I found this article online from a 1992 newspaper clip in The Las Angeles Times
March 20, 1992 |
These are anxious times for the salmon fishermen of the Mendocino coast. Men and women who have spent decades on the open ocean see their way of life slipping toward extinction. In remote Noyo Harbor, just south of Ft. Bragg, dozens of salmon trollers are for sale. Fishermen who once made a good living catching salmon have turned to odd jobs to make ends meet. Others have taken up new careers, such as selling real estate.
Those were sad times for families in Ft. Bragg. I read an article in a small local newspaper recently. The highlighted person had moved here in the early 80’s and seemed very smug about the change his relocated generation had brought to this area by eliminating the logging and fishing industries. I AM glad that our natural resources are being protected, but feel sad for the generations of people who made a life on the sea; jobs that were passed down father to son for many, many years. I wonder how smug this man would be if he had been the one to sell the fishing boat which had sustained his family and put clothes on their backs and countless meals on the table. Maybe new generations will find a way to protect the environment, while thoughtfully allowing trees to be harvested and fish to be caught. No one benefits from throwing the bath water out with the baby, and I for one love to eat local crab and fish.
Noyo Harbor has its ghosts, as these pictures show.
This was the old ice company, which supplied a much needed commodity for the fish companies.
Still, the harbor has new businesses
This huge fishing boat is in dry dock for repairs
The Coast Guard has a station here
and the slips are full of boats
After lunch we went to the Mendocino Coast Botanical Gardens, which is famous for its rhododendrons, many of which are in bloom in March.
Its well worth the admission fee. Plants thrive in this moist, cool climate.

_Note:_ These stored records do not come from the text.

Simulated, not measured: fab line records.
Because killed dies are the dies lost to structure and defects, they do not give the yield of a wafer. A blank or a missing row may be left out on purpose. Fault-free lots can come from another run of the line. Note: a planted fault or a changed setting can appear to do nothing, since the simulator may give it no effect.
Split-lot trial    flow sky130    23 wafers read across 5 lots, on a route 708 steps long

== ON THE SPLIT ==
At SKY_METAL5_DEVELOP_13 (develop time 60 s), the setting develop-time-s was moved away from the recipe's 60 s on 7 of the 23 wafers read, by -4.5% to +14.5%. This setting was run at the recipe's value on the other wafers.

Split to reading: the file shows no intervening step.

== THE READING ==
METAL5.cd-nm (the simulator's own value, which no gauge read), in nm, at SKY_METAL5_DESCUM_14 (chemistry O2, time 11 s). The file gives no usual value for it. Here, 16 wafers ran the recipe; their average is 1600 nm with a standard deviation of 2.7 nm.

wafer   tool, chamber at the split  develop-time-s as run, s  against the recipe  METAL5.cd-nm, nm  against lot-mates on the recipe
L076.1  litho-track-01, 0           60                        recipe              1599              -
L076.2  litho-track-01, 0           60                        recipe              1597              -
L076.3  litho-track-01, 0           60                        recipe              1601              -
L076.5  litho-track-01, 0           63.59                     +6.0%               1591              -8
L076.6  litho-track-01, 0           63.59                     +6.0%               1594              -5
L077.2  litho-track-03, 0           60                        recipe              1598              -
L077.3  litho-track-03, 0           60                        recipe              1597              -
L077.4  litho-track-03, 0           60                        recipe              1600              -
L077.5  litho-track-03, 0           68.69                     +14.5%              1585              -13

There are 47 acres of various gardens
The paths twist and turn
There’s tasteful artwork
and artwork which is a bit more suited to the Northern California lifestyle
and even a dragon
The paths continue for 1/2 mile to the Pacific Ocean
A lucky few live here, overlooking the ocean and the garden bluffs
The gardens are open all days except major holidays. Their website is
I know this journal page had too many pictures, but sometimes I love a place so much I have trouble self editing. I’ve never travelled the world, but its hard to believe that many places can be more beautiful than this.